White’s Chicago Bulls-leading 83 overall rating comes off of the heels of an excellent 2024-25 campaign. Last season he averaged 20.4 points, 3.7 rebounds, 4.5 assists and 0.9 steals per game on a 60% True Shooting Percentage. White also managed to hoist up a career-best 7.9 attempts per game from 3-point range, a feat that is even more impressive when you consider that he actually saw his minutes per game drop slightly from the 2024 season.

Rounding out the top three for the Bulls in NBA 2K26 is Nikola Vucevic and Josh Giddey, both rated at 82 overall. While obviously not an exact science, it is interesting that the 2K26 ratings see Giddey and Vucevic as equals heading in the 2025-25 season.

Vucevic averaged another solid double-double for Chicago (18.5 PPG, 10.1 RPG) and saw his 3-point shooting bounce back in a major way (40.2% from deep in ‘24-’25).

Defensive issues once again came into play for Vucevic, whose general lack of lateral quickness limits scheme versatility for head coaches, as it did for Billy Donovan in Chicago’s 109-90 Play-In loss to the Miami Heat. But Vucevic is still a serviceable starting center, with consistency on offense that is useful and his latest 2K rating reflects that. Plus, all of Chicago’s struggle in the Play-In can’t be blamed on him. The Bulls had trouble containing the Heat scorers on the perimeter, primarily Tyler Herro who went for 38 points. He exploited the poor perimeter defense of White and Josh Giddey.
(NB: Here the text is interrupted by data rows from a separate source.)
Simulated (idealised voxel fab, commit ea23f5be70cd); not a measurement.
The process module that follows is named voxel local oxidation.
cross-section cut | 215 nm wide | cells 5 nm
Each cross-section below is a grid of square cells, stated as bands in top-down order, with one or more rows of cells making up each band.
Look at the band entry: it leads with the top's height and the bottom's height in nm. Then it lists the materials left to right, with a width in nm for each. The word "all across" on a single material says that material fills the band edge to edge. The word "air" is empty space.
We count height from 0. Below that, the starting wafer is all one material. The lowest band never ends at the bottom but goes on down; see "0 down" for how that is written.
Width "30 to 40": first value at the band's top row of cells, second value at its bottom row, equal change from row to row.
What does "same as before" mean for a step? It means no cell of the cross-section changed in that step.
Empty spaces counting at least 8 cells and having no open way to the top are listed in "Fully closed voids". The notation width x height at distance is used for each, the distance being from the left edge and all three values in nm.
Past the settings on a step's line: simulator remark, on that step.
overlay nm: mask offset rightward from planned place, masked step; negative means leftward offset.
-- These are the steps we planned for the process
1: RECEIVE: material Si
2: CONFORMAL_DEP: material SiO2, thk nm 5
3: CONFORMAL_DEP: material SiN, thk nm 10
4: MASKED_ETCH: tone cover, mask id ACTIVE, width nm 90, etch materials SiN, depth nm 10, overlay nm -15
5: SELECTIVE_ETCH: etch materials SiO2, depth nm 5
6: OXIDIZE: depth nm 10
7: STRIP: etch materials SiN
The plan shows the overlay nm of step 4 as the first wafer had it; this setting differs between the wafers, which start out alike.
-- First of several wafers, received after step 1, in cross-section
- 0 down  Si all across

Giddey averaged 14.6 points, 8.1 rebounds, 7.2 assists and 1.2 steals per game while showing major improvement as a floor-spacer, knocking down 37.8% of his 3-point FGs. The 6-foot-8 Australian guard saw his true coming out party down the stretch of the season, where he exploded for a number of huge performances that included triple-doubles and even a game-winning shot to take down the star-studded Los Angeles Lakers.

The NBA 2K26 ratings don’t see the Bulls as an Eastern Conference juggernaut, and while the actual figures themselves can be debated, the ratings grouping the Bulls top-three players so close together feels accurate for a group that ran an egalitarian offense in 2025.